The thing that really frustrates me about this is that clearly NPD had a breach. I don’t think there’s any question about that anymore. And when you look at its disclosure notice, there’s basically nothing there. The company has really given us nothing of any substance.

[Editor’s note: Scientific American repeatedly e-mailed NPD to ask whether it had taken additional actions to contact affected individuals. The company did not respond. In a recorded message on its breach hotline, NPD says it “will try to notify you if there are further significant developments applicable to you.”]
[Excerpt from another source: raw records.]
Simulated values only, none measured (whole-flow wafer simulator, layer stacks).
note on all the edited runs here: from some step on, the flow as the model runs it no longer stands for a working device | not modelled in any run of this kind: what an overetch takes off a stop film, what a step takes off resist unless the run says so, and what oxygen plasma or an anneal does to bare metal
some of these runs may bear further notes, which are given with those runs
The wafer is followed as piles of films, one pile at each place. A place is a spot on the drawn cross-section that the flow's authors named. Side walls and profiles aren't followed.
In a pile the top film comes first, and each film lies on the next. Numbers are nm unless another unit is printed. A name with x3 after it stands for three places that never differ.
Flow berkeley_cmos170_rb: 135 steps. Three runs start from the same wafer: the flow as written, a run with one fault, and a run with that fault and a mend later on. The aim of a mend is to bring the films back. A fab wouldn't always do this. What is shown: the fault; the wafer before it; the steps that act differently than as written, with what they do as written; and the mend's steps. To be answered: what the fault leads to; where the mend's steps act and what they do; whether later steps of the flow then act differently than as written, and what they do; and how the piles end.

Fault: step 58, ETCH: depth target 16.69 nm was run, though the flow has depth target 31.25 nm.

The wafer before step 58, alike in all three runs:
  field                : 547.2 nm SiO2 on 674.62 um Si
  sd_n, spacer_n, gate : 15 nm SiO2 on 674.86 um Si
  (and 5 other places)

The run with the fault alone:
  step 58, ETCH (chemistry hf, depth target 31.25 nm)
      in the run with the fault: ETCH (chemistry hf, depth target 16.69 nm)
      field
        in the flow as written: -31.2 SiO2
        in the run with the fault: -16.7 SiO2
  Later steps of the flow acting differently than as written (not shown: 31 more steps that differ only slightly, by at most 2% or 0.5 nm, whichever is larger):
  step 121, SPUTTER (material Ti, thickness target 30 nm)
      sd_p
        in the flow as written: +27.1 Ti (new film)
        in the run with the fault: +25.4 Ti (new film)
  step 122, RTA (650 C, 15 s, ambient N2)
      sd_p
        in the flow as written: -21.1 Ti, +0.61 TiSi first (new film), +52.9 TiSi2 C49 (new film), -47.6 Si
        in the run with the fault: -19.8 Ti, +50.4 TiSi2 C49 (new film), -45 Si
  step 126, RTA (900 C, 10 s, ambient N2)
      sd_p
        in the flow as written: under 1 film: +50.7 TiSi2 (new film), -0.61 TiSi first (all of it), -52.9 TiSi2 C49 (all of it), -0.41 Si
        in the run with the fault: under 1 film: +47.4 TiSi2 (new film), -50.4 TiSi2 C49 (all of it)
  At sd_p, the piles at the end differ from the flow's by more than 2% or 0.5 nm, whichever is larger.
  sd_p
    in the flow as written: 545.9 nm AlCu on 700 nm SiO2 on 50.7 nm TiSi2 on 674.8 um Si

You wrote about lackluster corporate disclosure in a June blog post entitled “The State of Data Breaches.” People might be surprised to know that data-breach laws can have exceptions related to notification. In Florida, where NPD is based, if a security breach involves more than 500,000 people, what is legally sufficient is a notice “in print and to broadcast media” and “a conspicuous notice on the Internet website of the covered entity.” How would you improve disclosure?

Disclosure doesn’t necessarily mean letting the individuals know. It’s usually disclosure to the regulator unless we’re talking about sensitive personal information—health data, for example. The carve-out in Australia is that there’s got to be a likelihood of causing serious harm. The Florida situation, like you just mentioned, is a notice. California’s got the California Consumer Privacy Act, but I believe even under that, companies can still decide whether or not to notify individuals in the vast majority of cases.

There are all of these people who get pissed when they don’t get told—like, really, really pissed, understandably! And I’m sitting here at Have I Been Pwned? going, “Well, I’ve got your data. I can let you know.” But it shouldn’t be my job, right? I should be completely redundant because organizations should notify people early.

You’ve worked on Have I Been Pwned? for more than a decade. But let’s look ahead. Where are data breaches headed in the next 10 years?

If you think about the factors that lead to data breaches or amplify data breaches, we’ll have more people. We’ll have more systems. We’ll have more devices that have data; we’ve seen a lot of Internet of Things–related data breaches. There are data collected from CloudPets toys—teddy bears that talk—in Have I Been Pwned? We’re also going down a path where we’re seeing a lot of breaches—such as all the ones from this year related to cloud data storage company Snowflake—where we’re so dependent on external services that a flaw or a practice on behalf of threat actors can get reapplied over and over and over again to everyone using that particular platform. So all these factors combine to amplify the problems we’re having now. In summary, I think it’s getting worse.